The owner of a credit repair organization, who alongside a number of corporations, was sued by the Federal Trade Commission for violating the FTC Act, the Credit Repair Organizations Act, the Telemarketing Sales Rule, the Fair Credit Reporting Act, and the Gramm-Leach-Bliley Act has had his motion to dismiss denied by a federal judge.
The Background: Gerald Thompson, who owned and operated Youth Financial Literacy Foundation, and Financial Education Services, was sued by the FTC for allegedly scamming consumers into signing up for credit repair services. The companies were accused of also charging consumers upfront fees without providing the required disclosures.
The Argument: In his motion to dismiss, Thompson argued that he should not be held responsible because Youth Financial is a 501(c)(3) nonprofit and because he was an unpaid volunteer.

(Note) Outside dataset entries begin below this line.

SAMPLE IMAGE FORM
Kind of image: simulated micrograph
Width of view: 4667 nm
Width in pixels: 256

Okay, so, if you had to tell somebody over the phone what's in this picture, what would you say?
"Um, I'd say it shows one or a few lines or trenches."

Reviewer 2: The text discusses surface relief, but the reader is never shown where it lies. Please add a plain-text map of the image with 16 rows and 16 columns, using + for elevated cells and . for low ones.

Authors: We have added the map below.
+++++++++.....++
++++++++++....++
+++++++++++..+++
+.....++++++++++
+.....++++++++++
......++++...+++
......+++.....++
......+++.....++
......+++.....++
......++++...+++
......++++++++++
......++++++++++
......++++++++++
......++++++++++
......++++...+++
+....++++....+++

The Ruling: Unfortunately for Thompson, the Supreme Court has held that nonprofit organizations fall under the purview of the FTC Act, but beyond that, the allegations against Youth Financial demonstrate that it operated as a for-profit business and Thompson’s role as owner means he can be held accountable for the organization’s purported violations, noted Judge Bernard A. Friedman of the District Court for the Eastern District of Michigan.
- Judge Friedman came to similar conclusions with respect to the Credit Repair Organizations Act, the Telemarketing Sales Rule, the FCRA, and the Gramm-Leach-Bliley Act.
- “The problem for Thompson is that neither the FTC Act, the CROA, the FCRA, nor the GLB Act condition individual liability upon the receipt of compensation from an infringing business entity,” Judge Friedman wrote. “And there are no interpretive authorities supporting that contention. So whether Thompson ever received compensation as a Youth Financial executive is immaterial to the assessment of his own liability under these statutes.”